The Right Questions
One of the most underrated mental models is the ability to ask the right questions.
For every level of perspective or situation, you can connect a set of questions you should keep in mind by default. These default questions serve as a mental framework that activates automatically when you find yourself in familiar contexts.
Default Questions for Common Situations
When you find yourself in a moment where you want to do something but don't know what to do, this is a good time to revisit and keep in the background questions related to priorities:
- What can I do to create value? - Maybe with the right approach, releasing a mini-feature, starting a small project, or improving something that matters?
- What can I do to create margin? - What actions would give you more breathing room, more flexibility, more options?
- What can I do to gain time? - Which activities would save you time in the future or create systems that free up mental space?
These questions help break the paralysis of not knowing what to do. They're not about finding the perfect answer, but about finding something that moves you forward in a meaningful direction.
How can you improve your ability to ask good questions?
No matter what topic we're dealing with or what problem we face, one of the first approaches should be:
- In this situation, what questions should I ask myself?
- What would give me the most leverage based on my current skills?
How can you improve the quality of your days? How can you become more efficient and spend less time at work?
What do you need to get a remote job?
- English and communication skills
- Ability to sell yourself
- System design knowledge
- Strong coding fundamentals
- A standout project on GitHub (or something that makes a difference)
- A personal website
Should you become an entrepreneur? How can you free yourself from the need to have a job? Maybe gradually.

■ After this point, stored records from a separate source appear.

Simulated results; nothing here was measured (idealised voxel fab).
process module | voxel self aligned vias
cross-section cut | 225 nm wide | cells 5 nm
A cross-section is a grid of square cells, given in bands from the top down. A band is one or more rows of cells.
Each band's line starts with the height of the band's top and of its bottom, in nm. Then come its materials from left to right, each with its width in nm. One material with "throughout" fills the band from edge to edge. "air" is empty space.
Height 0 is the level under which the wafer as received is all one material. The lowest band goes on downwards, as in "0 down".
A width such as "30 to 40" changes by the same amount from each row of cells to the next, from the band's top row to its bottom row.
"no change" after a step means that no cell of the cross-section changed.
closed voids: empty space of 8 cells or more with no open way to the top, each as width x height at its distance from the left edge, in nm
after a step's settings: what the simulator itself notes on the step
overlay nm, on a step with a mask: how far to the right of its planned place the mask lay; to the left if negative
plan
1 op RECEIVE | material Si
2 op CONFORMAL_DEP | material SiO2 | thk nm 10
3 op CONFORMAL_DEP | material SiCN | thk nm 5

How can you measure the impact and work you have done?
Living Within Constraints
Imagine you only had two hours a day to dedicate to your goals. How would you use them?
Constraints often feel limiting, but they can also sharpen focus. They strip away distractions, force you to prioritize, and sometimes even unlock creativity.
The real question is: what matters enough to deserve those hours?
Thinking in Time Horizons
One way to frame this is by looking at three scenarios:
- What could happen in 3 months?
- In 6 months?
- In 5 years?
The 3-month horizon deserves the most immediate attention—it’s where daily effort compounds. But it’s also important to think longer term, to see how each scenario might evolve. That’s second-order thinking: not just asking what’s next? but what might follow after that?
The Four Foundations
Behind every scenario are four domains that shape a fulfilling life:
- Physical health – the foundation for everything else.
- Relationships – the people who give life meaning.
- Work and purpose – the sense of contribution and satisfaction.
- Financial freedom – the ability to choose, though the meaning of “freedom” is worth questioning.
Balancing these areas isn’t easy, but they create the compass that points toward peace, satisfaction, and fulfillment.
The Power of Leverage
The next layer of questions is about leverage:
- What gives me an edge?
- How can I use my strengths?
- Am I moving in the right direction, or just moving?
Clarity here can save years of wasted effort.
When Opposites Are Both True
I’m fascinated by mental models that contradict each other but both hold truth. Life is a complex system, and context changes how a model applies.
Take entrepreneurship, for example. In Silicon Valley, the mantra is fail fast, fail often. Yet DHH, one of the authors of Rework, argues the opposite: that failure doesn’t teach you what will work—it only shows what doesn’t. Both ideas carry weight, but their usefulness depends on when and where they’re applied.
Feynman's Background Questions: Keeping Understanding Alive
Richard Feynman believed in keeping fundamental questions running in the background of your mind. These aren't problems to solve, but questions that help you verify and deepen your understanding of anything you encounter.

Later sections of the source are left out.